TEL AVIV — Sirens sounded throughout southern Israel on Thursday, warning residents to take cover as at least 10 rockets, missiles and mortars were fired from the Gaza Strip and Israel launched an airstrike to destroy a rocket launcher.
The Israeli response was relatively muted, showing that at least for the moment, military officials were still weighing how to halt the projectiles from Gaza that left schools closed in several Israeli cities for a second day and sent residents scrambling for shelters.
Four mortars, four Kassam rockets and two longer-range Grad military-grade rockets were fired into Israeli towns, a police spokesman said. No one was injured. One longer-range Grad missile landed just north of the coastal city of Ashdod, which is less than 20 miles from Tel Aviv, in the deepest strike inside Israeli territory so far.
The unabated rocket and mortar fire — which followed a bombing in Jerusalem on Wednesday that killed a 59-year-old British woman and injured 38 — prompted calls inside Israel for a stiffer Israeli military response, while Egypt’s foreign minister, Nabil al-Arabi, urged Israel not to launch a new military offensive so as not to further inflame tensions in the Arab world, which is already roiling from revolutions.

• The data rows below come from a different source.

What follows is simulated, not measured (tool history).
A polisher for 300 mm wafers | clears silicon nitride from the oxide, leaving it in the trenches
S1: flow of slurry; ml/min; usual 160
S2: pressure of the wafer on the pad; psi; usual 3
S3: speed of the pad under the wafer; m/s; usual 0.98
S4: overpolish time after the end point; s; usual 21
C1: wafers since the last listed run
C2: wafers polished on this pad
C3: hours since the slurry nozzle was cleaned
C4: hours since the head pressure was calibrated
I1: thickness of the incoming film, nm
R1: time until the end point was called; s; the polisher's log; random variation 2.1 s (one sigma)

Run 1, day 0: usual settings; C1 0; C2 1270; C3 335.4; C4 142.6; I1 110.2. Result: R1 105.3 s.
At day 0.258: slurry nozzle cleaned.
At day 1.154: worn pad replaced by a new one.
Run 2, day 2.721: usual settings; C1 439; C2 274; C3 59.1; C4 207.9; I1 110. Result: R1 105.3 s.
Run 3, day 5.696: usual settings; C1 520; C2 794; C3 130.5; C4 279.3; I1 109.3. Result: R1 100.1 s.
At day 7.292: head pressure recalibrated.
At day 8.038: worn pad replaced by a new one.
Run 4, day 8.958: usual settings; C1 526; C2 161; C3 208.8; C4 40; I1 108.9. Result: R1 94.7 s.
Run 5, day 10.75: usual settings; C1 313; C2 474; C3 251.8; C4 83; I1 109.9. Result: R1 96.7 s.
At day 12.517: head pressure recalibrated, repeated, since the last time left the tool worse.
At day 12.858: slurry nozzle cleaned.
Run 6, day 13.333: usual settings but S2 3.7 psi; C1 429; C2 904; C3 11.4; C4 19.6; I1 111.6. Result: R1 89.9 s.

The uptick in Palestinian attacks over the past week comes amid a stalemate in peace talks that have left negotiations on Palestinian statehood uncertain. Israel is technically in a state of war with the radical Islamist group Hamas, which rules the Gaza Strip, and so there is no diplomatic effort at the moment for trying to put an end to the attacks.
A blistering, deadly Israeli military offensive in 2009 against the Gaza Strip failed to stop the rocket and mortar fire, and Israeli military officials say Hamas’s military strength has only grown since.
At a news conference in Tel Aviv, visiting U.S. Defense Secretary Robert M. Gates and Israeli Defense Minister Ehud Barak were asked whether an aggressive Israeli response to the Jerusalem bus bombing and the rocket attacks from Gaza would play into the hands of extremists who want to scupper the prospect of Israeli-Palestinian peace talks.
Barak gave no indication that Israel would show restraint. “We will respond, we have to respond, and we are determined to bring back security to the region,” he said.
Gates echoed Barak in saying that Israel had the right to self-defense, but he was less forceful. “The Israelis will have to make their own decision on how to respond,” he said. “No sovereign state can tolerate having rockets fired at its people.”
Earlier, Gates said he wanted to urge Israeli and Palestinian officials to avoid using instability in the Arab world as an excuse to avoid peace talks. Besides meeting with Barak, Gates is scheduled Friday to see Israeli Prime Minister Binyamin Netanyahu and Salam Fayyad, the prime minister of the Palestinian Authority.
“I know there may be a temptation during this time of great uncertainty in the region to be more cautious about pursuing the peace process,” Gates said. “But in my meetings with Israeli and Palestinian leaders, I carry a different message: that there is a need and an opportunity for bold action to move toward a two-state solution.”